We are importing the necessary modules from Keras to build a convolutional neural network (CNN) model. Here's a breakdown of the imports:

1. Sequential: This is the basic type of model in Keras, allowing you to build a linear stack of layers.

2. Dense: This is a fully connected (dense) layer, where every neuron in the layer is connected to every neuron in the previous and subsequent layers. You'll typically use this for the final classification layer.

3. Flatten: This layer is used to flatten the multi-dimensional data into a one-dimensional vector. It's often used to transition from convolutional and pooling layers to fully connected layers.

4. Conv2D: This is a 2D convolutional layer, which applies convolutional operations to the input data. You can specify the number of filters, kernel size, activation function, and more.
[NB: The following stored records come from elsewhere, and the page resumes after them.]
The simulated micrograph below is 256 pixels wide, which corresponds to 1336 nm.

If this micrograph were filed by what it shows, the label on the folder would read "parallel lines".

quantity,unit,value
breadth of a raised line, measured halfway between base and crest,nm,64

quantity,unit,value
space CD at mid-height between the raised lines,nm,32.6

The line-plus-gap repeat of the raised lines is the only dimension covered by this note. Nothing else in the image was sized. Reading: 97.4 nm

5. MaxPooling2D: This layer performs max pooling, which reduces the spatial dimensions of the data while retaining the most important features. It helps with feature extraction and dimensionality reduction.

With these modules imported, you can proceed to build your CNN architecture using Keras. You'll define a Sequential model, add convolutional, pooling, and dense layers, and then compile and train the model using your data.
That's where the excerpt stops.